MacD on Music: The Age of Innocents

Weekly focus on the Derry music scene

MacD on Music: The Age of Innocents

Innocents Abroad

On a February afternoon of 2025, Martin Malone was talking to me in Café Nero in Derry's Richmond Centre. We’d met up (along with his partner Jane Breen) to discuss the then-upcoming album from his band Innocents Abroad. The album, ‘Late Spring’ (available now in Cool Discs) was the group’s first in almost forty years and marked the beginning of a resurgence for the band that was on the cusp of big things during its first run.

Recently, Innocents Abroad have remastered their first two albums (‘Quaker City’ and ‘Eleven’) for their new release ‘Slow Time 1984-1988’ (also available in Cool Discs). The collection brings together almost every track from those early albums as well as a few songs that slipped through the cracks at the time.
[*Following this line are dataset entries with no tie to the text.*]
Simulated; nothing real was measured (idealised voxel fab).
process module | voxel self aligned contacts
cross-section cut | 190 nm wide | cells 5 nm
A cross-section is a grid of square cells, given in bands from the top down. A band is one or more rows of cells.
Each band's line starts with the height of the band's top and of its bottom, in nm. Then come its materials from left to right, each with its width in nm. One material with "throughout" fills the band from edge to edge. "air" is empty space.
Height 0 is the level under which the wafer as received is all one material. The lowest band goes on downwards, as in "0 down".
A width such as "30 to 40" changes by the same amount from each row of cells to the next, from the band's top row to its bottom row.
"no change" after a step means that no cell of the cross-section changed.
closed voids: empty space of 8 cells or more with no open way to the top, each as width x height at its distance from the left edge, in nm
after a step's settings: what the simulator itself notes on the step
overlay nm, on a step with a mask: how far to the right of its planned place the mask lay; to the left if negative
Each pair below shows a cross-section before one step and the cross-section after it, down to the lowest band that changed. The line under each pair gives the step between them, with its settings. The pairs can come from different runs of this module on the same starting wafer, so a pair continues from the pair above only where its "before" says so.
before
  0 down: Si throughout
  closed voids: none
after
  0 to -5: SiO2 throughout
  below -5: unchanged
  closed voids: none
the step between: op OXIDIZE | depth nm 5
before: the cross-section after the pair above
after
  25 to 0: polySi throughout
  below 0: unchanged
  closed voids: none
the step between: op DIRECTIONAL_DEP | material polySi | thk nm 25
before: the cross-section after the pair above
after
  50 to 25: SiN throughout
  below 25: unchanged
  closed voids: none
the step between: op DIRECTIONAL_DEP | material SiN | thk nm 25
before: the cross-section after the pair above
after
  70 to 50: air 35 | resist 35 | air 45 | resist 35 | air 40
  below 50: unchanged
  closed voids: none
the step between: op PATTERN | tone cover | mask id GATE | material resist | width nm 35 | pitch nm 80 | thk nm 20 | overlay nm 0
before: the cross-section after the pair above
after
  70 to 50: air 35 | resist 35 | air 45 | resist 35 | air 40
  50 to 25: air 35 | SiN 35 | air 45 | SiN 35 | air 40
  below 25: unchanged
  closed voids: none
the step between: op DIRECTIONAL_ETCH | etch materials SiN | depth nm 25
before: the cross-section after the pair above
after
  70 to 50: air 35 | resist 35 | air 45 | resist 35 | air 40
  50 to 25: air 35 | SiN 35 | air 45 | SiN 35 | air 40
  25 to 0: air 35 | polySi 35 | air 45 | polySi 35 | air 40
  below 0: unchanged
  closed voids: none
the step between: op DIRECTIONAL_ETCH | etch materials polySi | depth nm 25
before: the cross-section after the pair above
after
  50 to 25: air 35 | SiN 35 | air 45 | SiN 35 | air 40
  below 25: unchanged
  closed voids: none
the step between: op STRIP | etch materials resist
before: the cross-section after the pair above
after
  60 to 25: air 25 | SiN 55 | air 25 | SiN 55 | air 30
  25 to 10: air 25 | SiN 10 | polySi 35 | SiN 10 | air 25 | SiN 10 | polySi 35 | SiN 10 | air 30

I caught up with Martin Malone again recently to talk about the project and the process of bringing the old recordings back to life: “The first two albums actually got us an offer from EMI in the eighties, but we turned it down because, naively, we thought a single deal was unworthy of our monumental talent. I think we’ve spent the rest of our lives looking back over our shoulder going ‘Um, was that the right decision?’, particularly when you learn that’s how the Police started.”

“On the two albums, the material sounded good, but I always hated the sonic qualities, and that altered the course of my life, because I then decided I was never gonna do that again. I trained as a sound engineer because I want albums that sound closer to the ideas you have when you write an album in your head, which is what everyone’s after.

"That was a shame, because I thought that I’d wasted my cheekbone years, when you’re twenty-two, twenty-three, on records that didn’t quite reflect the quality of the material. When I did become a sound engineer, the first thing I did was get the old quarter-inch master tapes and transfer them to the supposedly superior medium of DAT, so I had one copy that I used to burn a CD. In the course of future business that CD went missing. I think it was left with a guitarist that I’d sacked so I never saw that again.”

READ MORE: MacD on Music

“I got quite caviller with Innocents Abroad’s legacy in my twenties and thirties and gave the DAT to our live sound engineer Chris Lecky. He’s always liked us a lot, so I told him to keep the DATs because I’m not going to be doing anything with them, and the old quarter-inch and two-inch multitrack masters, I’d left in a keyboard case in the hallway of my flat when I left Liverpool, so they’re probably in a landfill now.”

“The fact that the master tapes survived was a miracle, and I asked Chris a few years ago, once we’d started doing ‘Late Spring’, if he still had the DAT and he said, ‘I might have it in a bag with the hundreds I have’ and about six months later he found it and sent me it. I sent it to Richard Werner, who does our mastering work in Edinburgh, and I said to him ‘How are you at rescuing old DATs?’. He said to send it and he’ll see what he could do.

"There was a lot of work apparently, but he managed to rescue it all. Once I’d heard it, I said to Pete [Peter Mills, vocalist for the band] ‘Look, we’re not putting an album out this year. We’re taking our time with the next one, so why don’t we put out an album of the old stuff?’.”

And that’s it from Martin. Innocents Abroad’s albums ‘Late Spring’ and ‘Slow Time 1984-1988’ are both available now in Cool Discs.

Now, onto other business. First up, we’ve got one of the annual highlights of the gig calendar this Saturday with Femme Sesh in Sandino’s, hosted in association with Alliance for Choice. This year’s line-up features the Henry Girls, TRAMP, Dani Larkin, Moya Sweeney, Eileen Webster and more and will be hosted by Abby Oliveria. Tickets are £15 and can be bought on Skiddle. Doors are 7pm with the show starting at 8pm sharp.

Next up, new music. First, we have the debut single from the High End Dead. The track, ‘Thoughts of Old’, “is based on the theme of nostalgia for old memories while still being stuck in the present day”. It was produced by Glenn Rosborough and the single features artwork from Hannah Moore. It’s out now on all good streaming platforms.

Lastly, we come to The Ephades, who’s new single ‘Rather Be with You’ is coming out this Friday (6th March). The “sharp-edged yet emotionally charged release...captures the restless spirit of a band going to strength to strength”. The song “explores themes of youth, naivety and uncertainty” and is “propelled by an instrumental that almost effortlessly flows in and out of light hearted grooves and intense breakdowns”.